Design of Experiments#

Related modules

mqr.doe

Detailed examples

nklsxn/mqr-guide

Introduction#

The goal of experimental design is to efficiently collect enough data to make conclusions about a particular set of questions. In the case of ANOVA, the question is whether subsets of a sample have different means. In the case of regression, the question is whether or not the terms in an equation have non-zero coefficients.

While it is possible to come up with bespoke null-hypotheses and then derive the distributions of related statistics, many problems can be answered with a set of standard designs and their corresponding null-hypotheses. MQR focuses on the standard designs that can be analysed with linear regression. So, while ANOVA and regression are data analysis tools, design of experiments is about data collection. Standard factorial, fractional factorial and central composite designs are demonstrated below. In terms of design and process parameters, possibly multiple parameters, these experimental designs identify

  • main effects, which are linear terms like \(x\) in \(f(x, y) = a x + b y + c\),

  • interactions which are non-linear terms involving variables that change one another’s effect on response like \(x y\) in \(f(x, y) = a x + b y + c x y + d\), and

  • quadratic effects which are second-order non-linearities within a single variable (or curvature along an axis) like \(y^2\) in \(f(x, y) = a x^2 + b y^2 + c x y + d\).

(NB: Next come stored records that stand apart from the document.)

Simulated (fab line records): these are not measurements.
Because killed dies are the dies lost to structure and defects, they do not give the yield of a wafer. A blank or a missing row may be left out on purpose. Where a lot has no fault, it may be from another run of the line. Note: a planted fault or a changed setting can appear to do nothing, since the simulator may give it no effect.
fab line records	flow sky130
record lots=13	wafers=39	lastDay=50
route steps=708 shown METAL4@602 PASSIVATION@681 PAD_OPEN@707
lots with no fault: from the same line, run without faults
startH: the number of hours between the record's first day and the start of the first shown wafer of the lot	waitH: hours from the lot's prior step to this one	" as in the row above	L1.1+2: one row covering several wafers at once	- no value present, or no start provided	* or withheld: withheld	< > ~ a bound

Additionally, MQR provides tools to randomise runs, partly randomise runs (as in split-plot designs), and label point types to allow screening for curvature.

The main features of this module are:

  • easy concatenation of test runs, allowing screening to be expanded to more detailed tests,

  • labelling with point types and block labels, for easy management in analysis,

  • transforming from coded variables to physical values or category labels, to assist experimental technique,

  • easy randomisation, and

  • creation of standard designs (factorial, etc.) using pyDOE3 functions.

For further information about pyDOE3, see here.

Experimental workflow#

The module is designed to fit into the Improve part of a DMAIC approach:

  • (Define the process with process maps and FMEA, mqr.process, resulting in experimental variables.)

  • (Measure the response/dimension of interest and check the characteristics of the measurement system mqr.msa.)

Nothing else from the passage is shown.